TRADE POLICY: New EU Trade Rules Could Hinder Croatian Food Industry Exports

Attended by Deputy Prime Minister and Foreign Minister Vesna Pusic (HNS), the Croatian Food Industry Council met last week to discuss the consequences to the industry after Croatia’s EU membership (scheduled 1 July) and exit from the Central European Free Trade Agreement (CEFTA).  The council was established by Agriculture Minister Tihomir Jakovina (SDP) in December 2012, which includes representatives of the Chamber of Commerce (HGK), Croatian Employers Association (HUP), Zagreb Economic Institute, Zagreb Food and Biotechnology Faculty, and Croatian FMCG companies.  The meeting was meant to inform the Croatian food industry of the progress between Croatia and the European Commission, regarding discussions for a transition period for favourable trade status with CEFTA countries – Serbia, BH, Montenegro, Macedonia, Albania, Moldova, and Kosovo.  The media covering the meeting report that Croatian businessmen were extremely upset at the lack of information provided by the government, reporting that Pusic informed the group that detailed information of trade conditions was forthcoming only weeks before EU membership.

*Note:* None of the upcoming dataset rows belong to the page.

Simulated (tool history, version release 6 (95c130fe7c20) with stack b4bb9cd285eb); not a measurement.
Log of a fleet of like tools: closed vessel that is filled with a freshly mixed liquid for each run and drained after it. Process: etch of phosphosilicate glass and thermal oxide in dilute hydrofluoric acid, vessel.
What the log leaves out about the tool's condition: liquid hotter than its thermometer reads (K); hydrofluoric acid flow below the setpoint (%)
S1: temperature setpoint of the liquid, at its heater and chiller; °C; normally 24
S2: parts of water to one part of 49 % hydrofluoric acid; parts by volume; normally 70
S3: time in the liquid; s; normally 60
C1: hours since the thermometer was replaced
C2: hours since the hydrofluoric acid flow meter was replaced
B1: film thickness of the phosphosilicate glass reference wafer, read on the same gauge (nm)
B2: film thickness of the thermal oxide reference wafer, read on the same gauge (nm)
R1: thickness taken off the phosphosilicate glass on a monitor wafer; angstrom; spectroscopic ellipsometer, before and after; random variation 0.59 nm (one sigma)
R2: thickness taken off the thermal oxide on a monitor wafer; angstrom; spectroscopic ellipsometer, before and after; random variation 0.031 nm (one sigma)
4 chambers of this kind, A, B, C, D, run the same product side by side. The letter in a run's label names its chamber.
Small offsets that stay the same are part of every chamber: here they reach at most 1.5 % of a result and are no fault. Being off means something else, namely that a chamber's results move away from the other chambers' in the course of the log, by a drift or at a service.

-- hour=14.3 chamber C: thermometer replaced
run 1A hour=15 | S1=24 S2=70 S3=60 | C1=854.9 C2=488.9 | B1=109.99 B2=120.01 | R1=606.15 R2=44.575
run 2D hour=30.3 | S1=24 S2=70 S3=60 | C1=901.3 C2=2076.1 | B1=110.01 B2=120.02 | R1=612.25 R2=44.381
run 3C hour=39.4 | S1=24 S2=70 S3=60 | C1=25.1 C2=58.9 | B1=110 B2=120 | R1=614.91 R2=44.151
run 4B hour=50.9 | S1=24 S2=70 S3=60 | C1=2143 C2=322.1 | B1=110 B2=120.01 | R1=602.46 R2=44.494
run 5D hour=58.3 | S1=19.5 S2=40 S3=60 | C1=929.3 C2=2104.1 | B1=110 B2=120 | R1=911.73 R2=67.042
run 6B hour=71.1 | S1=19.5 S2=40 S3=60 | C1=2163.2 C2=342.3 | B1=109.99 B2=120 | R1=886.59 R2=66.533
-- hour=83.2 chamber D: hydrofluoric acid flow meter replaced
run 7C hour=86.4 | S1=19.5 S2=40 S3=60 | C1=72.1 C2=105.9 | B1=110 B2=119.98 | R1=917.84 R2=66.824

Croatia’s exit from CEFTA will significantly reduce the competitiveness of some 750 Croatian companies, with CEFTA countries making up 20% of Croatia’s export, exporting approximately €500 million in food stuffs.  It is estimated that the cost for Croatian exports to Macedonia will double and triple in Serbia and Bosnia-Herzegovina (BH).  According to HUP estimates, exporters will lose €46 million, with up to 3,000 potential layoffs.

The council and the Croatian government are making public efforts to portray proactive negotiations to minimise the negative economic impact of exiting from CEFTA with meetings with the European Commission as an intermediary between individual CEFTA states.  However, little progress has been made and, if Slovenia is any example after their exit from CEFTA in 2004, few, if any, concessions will be agreed.

It is unrealistic that CEFTA agrees with the EU favourable status, which would somehow offer Croatian companies transitional periods. Croatia already benefited from transitional trade period through the Stabilisation and Accession Agreement (SAA). Basically, it is not in the business interest of any CEFTA country to agree to favourable terms, since this is an opportunity for their food industry companies to become more competitive and increase their market share (e.g. Serbia FMCG companies to expand market share in BH).  Also, it is an opportunity to attract FDI from Croatia, by offering Croatian companies to transfer their production facilities into their countries.  Croatian companies, such as Agrokor, Kras, and Atlantic Trade, have already prepared for this inevitability (e.g. Kras factory in Prijedor, BH).  This option is widely and publicly supported by BH officials, including Minister of Trade and Economics, Mirko Sarovic, and the canton, federal and entity chambers of commerce in BH.